XLMedia has announced strong interim results for the first half of the year following the sale of its European and Canadian assets to Gambling.com Group.
The sale marks a significant moment for the company structurally and from a financial perspective, with the assets being sold for a total consideration of up to $42.5m and an initial payment of $20m received on 2 April. The second payment of £10m is due on 2 October.
Against this backdrop, group revenue from its continuing business – the assets still under its ownership – reached $10.4m, down from $16.9m the year prior but in line with management expectations.
Revenue from the sold assets, the ‘discontinued business’, amounted to $5.2m, less than the previous year’s figure of $12.5m. However, it is important to note that this revenue comes only from the first three months of 2024, as opposed to the first six months of 2023.
Total group revenue, therefore, stood at $15.6, down from $29.4m in H1 2023. Despite the offloading of its Canada operations, XLMedia remains confident in its North America prospects, having cleared some major milestones in the US.
David King, XLMedia CEO, commented: “We are pleased to report the business traded ahead of last year during April to August and we are now focused on maximising the opportunity within the current market conditions.”
XLMedia also emphasised that it remains focused on driving organic revenues in the North America market and rightsizing the group’s remaining cost base while continuing to explore opportunities to create shareholder value.
H1 2023 saw the launch of Ohio in January during the NFL season while H1 2024 saw the launch of North Carolina in March after the NFL season ended. This timing difference accounts for the bulk of the period-on-period variance.

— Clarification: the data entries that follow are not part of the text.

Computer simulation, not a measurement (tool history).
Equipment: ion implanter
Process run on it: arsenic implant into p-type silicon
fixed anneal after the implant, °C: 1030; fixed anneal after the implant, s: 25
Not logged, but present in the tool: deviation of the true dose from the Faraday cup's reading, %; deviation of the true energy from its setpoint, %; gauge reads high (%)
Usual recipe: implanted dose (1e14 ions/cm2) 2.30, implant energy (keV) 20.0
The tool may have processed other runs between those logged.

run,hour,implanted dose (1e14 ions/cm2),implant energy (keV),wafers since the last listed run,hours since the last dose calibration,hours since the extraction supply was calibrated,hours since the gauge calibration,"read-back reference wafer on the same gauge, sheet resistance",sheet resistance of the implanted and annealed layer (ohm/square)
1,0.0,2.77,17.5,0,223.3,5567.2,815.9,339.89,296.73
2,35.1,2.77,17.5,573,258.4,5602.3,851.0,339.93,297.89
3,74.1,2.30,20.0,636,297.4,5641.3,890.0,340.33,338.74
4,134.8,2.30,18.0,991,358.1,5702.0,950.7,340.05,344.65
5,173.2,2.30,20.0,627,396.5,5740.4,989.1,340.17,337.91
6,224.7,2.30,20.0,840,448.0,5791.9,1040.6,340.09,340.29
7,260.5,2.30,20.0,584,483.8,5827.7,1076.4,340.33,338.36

The firm does not have any more state launches planned for the remainder of the year. Instead, it is focused on maximising revenue from the new NFL season and optimising its performance in existing legal online sports betting and gaming states – which now make up the vast majority of US states.
It is also seeking to further diversify revenue in the daily fantasy sports (DFS) sector – a hugely popular market in the US which provided a bedrock for the launch of betting market leaders FanDuel and DraftKings’ sportsbooks – as well as paid media, advertising, sponsorship, and on building up its presence in gaming.